So PAPER did what everyone would do, which is to say it did exactly what Starr wanted it to do: it retroactively made babycore (or kidcore) into fashion. Hey: Mac DeMarco dresses like child. Some guy named Jack Antonoff dresses like a child. And Kanye West had recently explained to T Magazine that he prefers to “dress like a child as much as possible.” The donning of Oshkosh B’Gosh or Gymboree-style clothing was now an intelligible trend, a thing that comes in threes; and so babycore was no longer as effortlessly hateable as it was when Starr loosed it onto an internet of overgrown kulturkritik earlier this year.

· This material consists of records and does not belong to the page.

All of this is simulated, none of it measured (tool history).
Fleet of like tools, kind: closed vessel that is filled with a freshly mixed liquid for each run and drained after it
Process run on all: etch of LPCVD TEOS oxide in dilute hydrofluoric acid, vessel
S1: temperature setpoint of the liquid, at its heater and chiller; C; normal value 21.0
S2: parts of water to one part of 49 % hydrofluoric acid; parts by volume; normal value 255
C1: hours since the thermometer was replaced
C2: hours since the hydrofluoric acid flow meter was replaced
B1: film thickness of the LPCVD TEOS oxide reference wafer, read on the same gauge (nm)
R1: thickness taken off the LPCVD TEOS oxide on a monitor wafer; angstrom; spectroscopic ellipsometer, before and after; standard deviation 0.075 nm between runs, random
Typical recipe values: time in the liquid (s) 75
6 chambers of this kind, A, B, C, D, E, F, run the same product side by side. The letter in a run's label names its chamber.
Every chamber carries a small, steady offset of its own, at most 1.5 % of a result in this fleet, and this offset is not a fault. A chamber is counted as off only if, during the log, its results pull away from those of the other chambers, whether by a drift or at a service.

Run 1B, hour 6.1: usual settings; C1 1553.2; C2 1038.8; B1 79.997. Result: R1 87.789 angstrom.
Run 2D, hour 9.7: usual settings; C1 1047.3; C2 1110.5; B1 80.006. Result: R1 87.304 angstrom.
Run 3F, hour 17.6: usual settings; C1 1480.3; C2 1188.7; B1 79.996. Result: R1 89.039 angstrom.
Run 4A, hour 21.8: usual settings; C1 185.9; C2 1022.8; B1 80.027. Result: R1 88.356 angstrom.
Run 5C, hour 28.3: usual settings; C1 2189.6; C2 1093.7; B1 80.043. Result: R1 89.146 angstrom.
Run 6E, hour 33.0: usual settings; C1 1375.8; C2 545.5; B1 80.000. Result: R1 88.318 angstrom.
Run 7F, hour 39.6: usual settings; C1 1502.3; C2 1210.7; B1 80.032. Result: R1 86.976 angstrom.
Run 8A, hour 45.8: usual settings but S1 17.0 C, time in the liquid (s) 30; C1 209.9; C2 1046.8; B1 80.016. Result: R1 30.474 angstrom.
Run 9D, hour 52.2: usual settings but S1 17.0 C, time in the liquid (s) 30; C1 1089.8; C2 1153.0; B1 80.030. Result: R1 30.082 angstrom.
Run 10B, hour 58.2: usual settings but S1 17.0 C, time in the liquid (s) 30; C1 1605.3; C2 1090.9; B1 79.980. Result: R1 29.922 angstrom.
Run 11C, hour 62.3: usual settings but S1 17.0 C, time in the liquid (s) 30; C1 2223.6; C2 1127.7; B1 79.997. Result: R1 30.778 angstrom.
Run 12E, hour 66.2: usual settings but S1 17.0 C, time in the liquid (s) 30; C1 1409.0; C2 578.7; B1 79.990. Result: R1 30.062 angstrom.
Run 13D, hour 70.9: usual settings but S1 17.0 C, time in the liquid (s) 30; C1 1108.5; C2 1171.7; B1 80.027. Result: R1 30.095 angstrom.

What babycore highlights is precisely what Neiman (rightly) takes for granted: we are infantilized and self-infantilized. The longing for childhood is broad cultural disposition, one that certainly links Kanye West to Mac DeMarco. Now, on the surface, it may not seem that much (if anything) connects these two men. The former’s identification with childhood has a lot to do with his megalomania, which, to my mind, is a positive thing. (Megalomania and narcissism, I would offer, are distinct psychological conditions.) And it is embellished by his idolization of Michael Jackson, who was without question our culture’s purest incarnation of Peter Pan. On the other hand, Mac DeMarco just wants to bite off bat heads.
But as different as they may seem, both men seem to express a longing for what Kant (and Neiman) refers to as the Unconditioned: a “tranquil inactivity and constant peace” that comes when all questions about the world have obvious answers. Basically, the Unconditioned results in the sort of childlike, carefree glee that comes about when one’s imagination can resolve any logistical dilemma. Mac DeMarco appears to live in this state at every moment. And West tips his hat to the Unconditioned whenever he talks about power or how Nike or Adidas won’t let him design or make what he wants to make. The difference between the two is that West also exhibits what Nietzsche called “the metaphysical wound at the heart of the universe”: injustice. Nieman calls this “the difference between is and ought.”
One feature of the Unconditioned — a sign of immaturity — is that humans in this state cannot distinguish between “the way the world is” and “the way it ought to be.” I would agree with Nieman that this lack of distinction characterizes much of of millennial culture. (And I would add that the abovementioned inability to distinguish art from fashion is another huge problem.) But I would also agree with millennials that the reason for it is simple: there is no longer any benchmark for maturity. In Growing Up Absurd, Paul Goodman wonders whether we have created a culture that makes growing up a viable option, and I think most millennials would submit that we haven’t. The question is: grow up as what? In short: the cruel math of austerity has undercut our calculus for maturity.
I think learning to distinguish between “ought” and “is” ought to be our project. And I think Nieman is right to tie cultural infantilism to questions of the Enlightenment. Whether we choose to believe it or not, Enlightenment principles became the standard for maturity in Western culture — the Enlightenment, in fact, was always about maturity. But I also agree with Foucault that Kant’s gospel of Enlightenment is just one of many possible poses, attitudes, dispositions. In fact, it could be useful to historicize our current mania for Western maturity, especially in the face of rampant state violence, institutional racism, and historic levels of wealth disparity. We could call this pose Enlightenment-core.